The introduction of microtransactions and loot crates into games has transformed the economics of the industry, leaving publishers, developers, and gamers at odds.

New content updates are regularly being added to Amazon Games’ new massively multiplayer online game (MMO), New World, and one of these features has begun to cause worry among players: microtransactions. The only microtransactions originally designed for the game were “exclusively cosmetic in nature,” according to Amazon Games Studio Director, Rich Lawrence. However, Amazon Games also intends to implement “quality of life items” which many players have voiced fears about. Streamer Asmongold shared his thoughts on the matter, saying that “It creates a paradigm that encourages developers to create problems in the game so that they can sell the solutions for them.”

In fact, New World is far from the first game to be under fire for its implementation of microtransactions, with worried users citing multiple instances of botched releases, frustrated players, and legal repercussions over the past few years. That being said, microtransactions are not going away anytime soon, and players and publishers are disputing over how games should be fairly monetised.

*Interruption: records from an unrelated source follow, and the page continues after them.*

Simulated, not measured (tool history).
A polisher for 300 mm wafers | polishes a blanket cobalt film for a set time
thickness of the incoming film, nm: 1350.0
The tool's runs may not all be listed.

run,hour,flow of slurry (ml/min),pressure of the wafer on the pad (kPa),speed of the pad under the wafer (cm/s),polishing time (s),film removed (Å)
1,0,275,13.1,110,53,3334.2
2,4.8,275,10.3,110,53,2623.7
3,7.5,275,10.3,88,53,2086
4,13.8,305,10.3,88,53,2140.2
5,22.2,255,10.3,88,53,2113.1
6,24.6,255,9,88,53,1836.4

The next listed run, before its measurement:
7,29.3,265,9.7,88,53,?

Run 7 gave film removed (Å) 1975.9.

promotional image of amazon studios' New World four characters standing in grassland with a tower in the distance

What is a Microtransaction?

Game distribution platforms such as Steam offer games which can be digitally purchased for a set price. It is a relatively simple process not unlike buying a book or a movie, where you pay a fixed sum of money and enjoy the content that you paid for. While a vast majority of games are still monetised this way, with subscription-based models like EA‘s Origin Access service taking up a small part of the gaming economy, microtransactions are implemented alongside one-off purchases as a way to generate revenue.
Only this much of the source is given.